Module dlpack_cuda

Expand description

GPU tensor passthrough via DLPack without CPU roundtrip.

Provides device-aware dispatch: CPU tensors are zero-copy viewed as ndarray, while CUDA/ROCm/Metal tensors are returned as dlpack_cuda::CudaTensorInfo without touching device memory. CUDA / GPU tensor passthrough via DLPack.

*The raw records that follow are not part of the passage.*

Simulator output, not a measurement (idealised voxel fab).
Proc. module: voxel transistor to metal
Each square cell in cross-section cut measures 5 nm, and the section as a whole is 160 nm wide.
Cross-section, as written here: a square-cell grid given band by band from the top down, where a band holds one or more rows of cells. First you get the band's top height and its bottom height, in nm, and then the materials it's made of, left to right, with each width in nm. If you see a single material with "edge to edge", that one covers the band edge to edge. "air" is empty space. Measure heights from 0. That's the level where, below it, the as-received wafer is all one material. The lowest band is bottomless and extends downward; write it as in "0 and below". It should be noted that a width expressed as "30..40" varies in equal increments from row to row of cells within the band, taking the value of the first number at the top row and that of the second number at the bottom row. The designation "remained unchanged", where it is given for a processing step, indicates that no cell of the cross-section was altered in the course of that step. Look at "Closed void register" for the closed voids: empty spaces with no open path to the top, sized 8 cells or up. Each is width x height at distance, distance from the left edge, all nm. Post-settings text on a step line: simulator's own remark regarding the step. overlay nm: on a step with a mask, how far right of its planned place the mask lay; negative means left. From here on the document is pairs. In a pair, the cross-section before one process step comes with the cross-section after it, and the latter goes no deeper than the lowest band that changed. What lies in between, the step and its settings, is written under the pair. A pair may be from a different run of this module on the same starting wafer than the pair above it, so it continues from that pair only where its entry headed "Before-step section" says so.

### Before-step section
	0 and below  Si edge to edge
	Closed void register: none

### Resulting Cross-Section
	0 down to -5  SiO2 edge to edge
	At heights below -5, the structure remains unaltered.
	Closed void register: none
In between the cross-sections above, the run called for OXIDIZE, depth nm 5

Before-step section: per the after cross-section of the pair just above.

When a DLPack capsule contains a tensor resident on CUDA (or another non-CPU device), naively trying to consume it as a CPU ndarray would either panic or silently trigger an unacceptable host-device copy.

This module provides:

CudaTensorInfo — metadata extracted from a CUDA DLPack tensor without triggering any data copy.
cuda_tensor_info_from_dltensor — pure-Rust function operating directly on a DLTensor; no Python runtime needed.
[dlpack_auto_dispatch_f32] / [dlpack_auto_dispatch_f64] — device- aware dispatch that returns an ndarray view for CPU tensors, or CudaTensorInfo for GPU tensors, with no host-device copy.

§Design

The DLPack standard defines device type codes:

Code	Device
1	CPU
2	CUDA
3	CUDA pinned host
4	OpenCL
7	Vulkan
8	Metal
10	ROCm

For CPU tensors (type 1) the existing zero-copy array_from_dlpack_f32/f64 functions are used directly. For CUDA tensors (type 2) we extract shape, dtype, device_id, and byte_offset without touching the data pointer.

§CUDA runtime linkage

Full GPU-to-GPU processing (e.g. copying the tensor buffer to a cudarc-managed allocation) requires the cuda_special cargo feature and CUDA runtime linkage, which is deliberately kept out of default features to preserve the Pure Rust build. With default features only the metadata extraction path is available.

Structs§

CudaTensorInfo: Metadata extracted from a CUDA-resident DLPack tensor.

Enums§

DLPackDispatchResult: The result of auto-dispatching a DLPack tensor based on its device.

Functions§

cuda_tensor_info: Extract CudaTensorInfo from a Python DLPack capsule object.
cuda_tensor_info_from_dltensor: Extract CudaTensorInfo from a raw DLTensor pointer.
dlpack_auto_dispatch_f32^⚠: Dispatch an f32 DLPack tensor to CPU or GPU path without a CPU roundtrip.
dlpack_auto_dispatch_f64^⚠: Dispatch an f64 DLPack tensor to CPU or GPU path without a CPU roundtrip.
get_cuda_tensor_info: Python-facing function: extract GPU tensor metadata from a DLPack capsule.
register_dlpack_cuda_module: Register the get_cuda_tensor_info function into a PyO3 module.